I originally wrote the SageMathCloud frontend using progressive-refinement jQuery (no third-party framework beyond that) and the Cassandra database. These were reasonable choices when I started. There are much better approaches now, which are critical to dramatically improving the user experience with SMC, and also growing the developer base. So far SMC has had no nontrivial outside contributions, probably due to the difficulty of understanding the code. In fact, I think nobody besides me has ever even installed SMC, despite these install notes.

We (me, Jon Lee, Nicholas Ruhland) are currently completely rewriting the entire frontend of SMC using React.js, Flux, and RethinkDB. We started this rewrite in June 2015, with Jon being supported by Google Summer of Code (2015), Nich being supported some by NSF grants from Randy Leveque and Rekha Thomas, and with me being unemployed.

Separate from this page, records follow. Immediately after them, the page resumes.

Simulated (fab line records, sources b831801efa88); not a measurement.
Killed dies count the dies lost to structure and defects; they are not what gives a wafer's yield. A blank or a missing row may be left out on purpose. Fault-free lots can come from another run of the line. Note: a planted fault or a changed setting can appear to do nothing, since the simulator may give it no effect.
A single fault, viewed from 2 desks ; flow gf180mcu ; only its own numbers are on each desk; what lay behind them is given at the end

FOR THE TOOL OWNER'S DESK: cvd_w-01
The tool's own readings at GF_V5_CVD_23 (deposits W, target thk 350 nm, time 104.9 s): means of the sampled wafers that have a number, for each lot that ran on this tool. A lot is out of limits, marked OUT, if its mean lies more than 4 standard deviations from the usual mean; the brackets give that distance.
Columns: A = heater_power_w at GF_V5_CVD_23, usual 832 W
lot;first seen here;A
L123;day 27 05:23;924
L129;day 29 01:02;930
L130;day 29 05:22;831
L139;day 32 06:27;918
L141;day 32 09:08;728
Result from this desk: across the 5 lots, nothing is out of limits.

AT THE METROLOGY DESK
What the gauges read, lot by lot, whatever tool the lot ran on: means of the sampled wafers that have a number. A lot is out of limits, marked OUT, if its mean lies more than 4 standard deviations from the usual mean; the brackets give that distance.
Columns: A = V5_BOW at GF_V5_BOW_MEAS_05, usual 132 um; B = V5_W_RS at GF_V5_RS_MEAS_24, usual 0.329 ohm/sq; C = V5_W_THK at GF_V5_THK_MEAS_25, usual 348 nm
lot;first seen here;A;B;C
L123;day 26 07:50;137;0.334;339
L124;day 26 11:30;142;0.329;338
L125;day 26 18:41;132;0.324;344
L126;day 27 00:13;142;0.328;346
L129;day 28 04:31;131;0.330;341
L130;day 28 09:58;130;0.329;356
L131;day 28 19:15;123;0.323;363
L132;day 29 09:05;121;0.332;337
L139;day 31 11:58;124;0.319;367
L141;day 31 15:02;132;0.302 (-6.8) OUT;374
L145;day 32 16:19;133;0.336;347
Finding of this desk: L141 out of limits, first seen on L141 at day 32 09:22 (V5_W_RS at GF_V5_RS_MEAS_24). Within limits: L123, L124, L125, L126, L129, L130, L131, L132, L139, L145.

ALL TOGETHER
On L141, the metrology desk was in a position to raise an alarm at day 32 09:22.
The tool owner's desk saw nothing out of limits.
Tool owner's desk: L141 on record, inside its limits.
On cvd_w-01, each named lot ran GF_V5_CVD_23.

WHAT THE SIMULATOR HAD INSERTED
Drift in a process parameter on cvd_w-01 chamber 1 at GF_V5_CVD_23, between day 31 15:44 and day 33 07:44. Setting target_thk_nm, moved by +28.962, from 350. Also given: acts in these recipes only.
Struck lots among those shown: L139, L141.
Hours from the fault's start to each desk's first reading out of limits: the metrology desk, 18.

Terrible funding situation

I'm living on credit cards -- I have no NSF grant support anymore, and SageMathCloud is still losing a lot of money every month, and I'm unhappy about this situation. It was either completely quit working on SMC and instead teach or consult a lot, or lose tens of thousands of dollars. I am doing the latter right now. I was very caught off guard, since this is my first summer ever to not have NSF support since I got my Ph.D. in 2000, and I didn't expect to have my grant proposals all denied (which happened in June). There is some modest Angel investment in SageMath, Inc., but I can't bring myself to burn through that money on salary, since it would run out quickly, and I don't want to have to shut down the site due to not being able to pay the hosting bill. I've failed to get any significant free hosting, due to already getting free hosting in the past, and SageMath, Inc. not being in any incubators. For example, we tried very hard to get hosting from Google, but they flatly refused for these two reasons (they gave $60K in hosting to UW/Sage project in 2012). I'm clearly having trouble transitioning from an academic to an industry funding model. But if there are enough paying customers by January 2016, things will turn around.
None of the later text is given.